How to transform workforce diversity with AI and analytics
4 mins read

How to transform workforce diversity with AI and analytics

Four key areas of your data worth looking into for workplace diversity transformation

For decades, organizations around the world have suffered from a lack of workforce diversity in race, gender, age, and more. In America alone, men named John outnumber all women in leadership roles.

As our current generation seeks to embrace diversity around the world (and we have come a long way in doing so), organizations should strive to meet the same goals—not to satisfy the general public—but to improve the efficiency and happiness of your employees. Just by increasing racial diversity, your organization can improve team performance by 35%. Another study has found that gender-diverse organizations earn 41% more revenue than non-diverse organizations.

Whether you are looking to improve existing workplace diversity or transform your organization’s diversity from the ground up, the first thing you should be looking at is your data—HR, communications, and even accounting—and leveraging the latest available analytics and AI tools to provide insight into the areas your organization can improve. Here a few key areas worth looking into:

Payroll for gender disparity

Are the men within your organization getting paid more than women? This is an easy one to look into, to address existing diversity. Start by comparing the salaries between genders in similar/same-level positions for any notable pay gaps.

Want to look even further? Take a top-down approach, and analyze your company’s hierarchy—do you find that men fill more leadership roles or women? Or, how about promotions—is there a pattern in promotions by gender? Payroll can tell you a lot more than just numbers, and chances are you already have this data digitized and ready for analysis.

Interviews first entry-point for workforce diversity

The interview process can hold tons of useful insight into how your organization currently approaches workforce diversity since this is the step in which certain demographics may be favored by or filtered out of your company entirely.

Do you find a pattern in your applicants being rejected or selected, by race, gender, or age? This is the type of data that will help set the culture and diversity for your entire company.

Internal communications to address and predict discrimination (and lawsuits)

Real-time monitoring and analysis of your company’s internal communications data—such as shared emails between employees—can stop potential harassment or discrimination issues in their tracks. Additionally, AI has the capability to learn and predict common behaviors between your employees with machine learning.

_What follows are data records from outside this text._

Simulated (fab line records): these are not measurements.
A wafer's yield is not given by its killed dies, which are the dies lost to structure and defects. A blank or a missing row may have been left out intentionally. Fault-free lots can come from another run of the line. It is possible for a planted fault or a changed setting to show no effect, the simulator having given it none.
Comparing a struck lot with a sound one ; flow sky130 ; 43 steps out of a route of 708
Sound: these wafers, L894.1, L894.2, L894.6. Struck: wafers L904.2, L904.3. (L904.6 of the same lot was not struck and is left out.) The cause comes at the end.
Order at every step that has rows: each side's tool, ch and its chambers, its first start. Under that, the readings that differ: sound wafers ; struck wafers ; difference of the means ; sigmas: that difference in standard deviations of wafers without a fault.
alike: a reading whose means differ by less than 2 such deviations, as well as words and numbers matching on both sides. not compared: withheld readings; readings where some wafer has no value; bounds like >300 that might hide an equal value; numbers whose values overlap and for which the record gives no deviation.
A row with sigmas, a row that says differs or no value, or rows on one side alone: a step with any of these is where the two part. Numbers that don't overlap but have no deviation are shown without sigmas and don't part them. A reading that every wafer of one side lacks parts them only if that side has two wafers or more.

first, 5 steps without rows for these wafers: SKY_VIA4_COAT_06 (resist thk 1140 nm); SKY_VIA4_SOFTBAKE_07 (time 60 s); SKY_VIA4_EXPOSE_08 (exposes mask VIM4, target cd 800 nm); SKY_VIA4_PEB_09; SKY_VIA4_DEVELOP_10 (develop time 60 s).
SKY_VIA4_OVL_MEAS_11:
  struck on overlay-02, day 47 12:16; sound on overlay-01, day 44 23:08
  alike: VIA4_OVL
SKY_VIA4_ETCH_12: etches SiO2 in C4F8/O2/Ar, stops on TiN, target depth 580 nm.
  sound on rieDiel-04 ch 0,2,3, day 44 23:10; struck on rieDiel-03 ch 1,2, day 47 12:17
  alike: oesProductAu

For existing cases of misconduct, AI can assess the correspondence of an employee against whom a complaint has been made—say, a driver for a ridesharing service—AI could automatically compare keywords from that employee’s texts, emails, and internal correspondences to those of past cases of harassment, and flag words and phrases that could be good predictors of inappropriate behavior.

Improve workforce diversity with an information architecture

In order to make analytics-influenced workforce diversity changes, it is important to have proper information architecture in place to collect and manage your employee data under a single platform. This will make it much easier to perform analysis of your data, as well as integrate the predictive AI and machine learning tools as previously described. Solutions like the Solix CDP (Common Data Platform) can manage all of your employee data—from ingestion to analysis—securely and efficiently, by leveraging enterprise archiving and data lake technologies. Hosted on the cloud, on-premises, or both, the Solix CDP gives you full control of your data.

Don’t be afraid to look into your data to improve diversity within your organization—by doing so, you are helping to create and influence workplaces that are more comfortable, productive, and compassionate—driven by data.